Deforestation Reveals African Impact Crater
Deforestation in the Democratic Republic of the Congo has unveiled what could be one of the largest impact craters discovered over the past 10 years, according to a noted Italian scientist.
University of Padova scholar Giovanni Monegato, who presented his findings during the recent Lunar and Planetary Science Conference in Texas, was one of the researchers who spotted the 30-mile ring using satellite imagery. He states that the geologic feature, located near the Unia River, became noticeable only after trees in the area had been cleared away over the last decade.
On Wednesday, March 10, Monegato has told BBC News that he is “quite optimistic” that the ring is, in fact, an impact crater, due largely to the similarity of the drainage patterns to other impact craters in similar humid climates. He also mentions that the team plans to travel to the region to look for quartz mineral deposits and signs that could prove their theory.

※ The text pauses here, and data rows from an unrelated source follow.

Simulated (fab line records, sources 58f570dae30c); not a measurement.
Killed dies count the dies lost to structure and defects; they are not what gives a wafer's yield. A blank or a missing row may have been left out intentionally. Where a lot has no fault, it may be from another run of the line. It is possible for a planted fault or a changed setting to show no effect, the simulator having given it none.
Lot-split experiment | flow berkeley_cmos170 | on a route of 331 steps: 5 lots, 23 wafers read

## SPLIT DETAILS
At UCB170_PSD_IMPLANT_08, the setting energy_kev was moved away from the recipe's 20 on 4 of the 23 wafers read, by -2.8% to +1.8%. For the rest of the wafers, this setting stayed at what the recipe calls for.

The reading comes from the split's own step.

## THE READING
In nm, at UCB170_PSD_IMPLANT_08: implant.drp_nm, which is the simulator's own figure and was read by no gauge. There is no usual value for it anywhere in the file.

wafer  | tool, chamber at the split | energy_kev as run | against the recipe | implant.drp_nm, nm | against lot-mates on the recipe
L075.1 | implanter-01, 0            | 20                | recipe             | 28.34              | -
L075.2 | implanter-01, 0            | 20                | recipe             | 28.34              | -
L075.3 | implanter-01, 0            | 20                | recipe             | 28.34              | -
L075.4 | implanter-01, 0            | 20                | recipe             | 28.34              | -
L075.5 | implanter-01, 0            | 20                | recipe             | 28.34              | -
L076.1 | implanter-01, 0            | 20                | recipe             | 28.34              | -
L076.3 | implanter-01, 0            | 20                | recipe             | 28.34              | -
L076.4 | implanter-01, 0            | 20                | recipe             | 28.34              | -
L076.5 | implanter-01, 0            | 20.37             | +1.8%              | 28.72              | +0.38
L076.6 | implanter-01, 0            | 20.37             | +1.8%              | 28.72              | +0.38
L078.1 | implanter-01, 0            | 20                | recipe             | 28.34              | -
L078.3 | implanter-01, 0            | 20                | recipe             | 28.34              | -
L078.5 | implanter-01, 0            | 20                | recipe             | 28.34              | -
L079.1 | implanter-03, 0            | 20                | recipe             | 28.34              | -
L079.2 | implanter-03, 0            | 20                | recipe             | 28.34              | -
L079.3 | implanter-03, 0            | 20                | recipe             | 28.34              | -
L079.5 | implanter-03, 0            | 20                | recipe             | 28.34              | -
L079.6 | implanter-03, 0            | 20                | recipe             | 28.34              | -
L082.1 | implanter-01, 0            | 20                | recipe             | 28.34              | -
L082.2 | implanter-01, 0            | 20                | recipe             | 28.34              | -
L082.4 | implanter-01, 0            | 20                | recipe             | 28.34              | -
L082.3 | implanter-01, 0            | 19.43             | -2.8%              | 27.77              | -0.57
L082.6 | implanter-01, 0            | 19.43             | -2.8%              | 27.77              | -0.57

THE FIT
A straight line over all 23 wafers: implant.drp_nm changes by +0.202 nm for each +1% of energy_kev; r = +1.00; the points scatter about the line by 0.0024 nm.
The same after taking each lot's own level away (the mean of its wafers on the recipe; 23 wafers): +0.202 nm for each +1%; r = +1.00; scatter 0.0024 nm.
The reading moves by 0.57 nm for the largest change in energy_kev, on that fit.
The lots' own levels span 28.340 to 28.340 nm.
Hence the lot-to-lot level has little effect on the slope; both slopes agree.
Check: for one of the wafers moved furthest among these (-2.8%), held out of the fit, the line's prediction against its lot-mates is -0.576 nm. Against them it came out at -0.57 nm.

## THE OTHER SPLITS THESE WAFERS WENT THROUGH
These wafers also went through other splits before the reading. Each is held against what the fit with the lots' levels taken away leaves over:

According to the BBC’s Paul Rincon, “If it is an impact structure, the scientists estimate it could have been punched into the crust by a space rock measuring about 2km across. Further studies will be required to accurately determine an age for the ring, but it appears to post-date the Jurassic Period.”
Despite the size of the DR Congo crater, it would not be among the largest impact craters in the world. The biggest is the Vredefort crater in South Africa, which has a diameter of more than 186 miles. A 155-mile crater, the Sudsbury crater, is located in Ontario, Canada, and 105-mile Chicxulub crater in Yucatan, Mexico are the two largest impact rings in North America.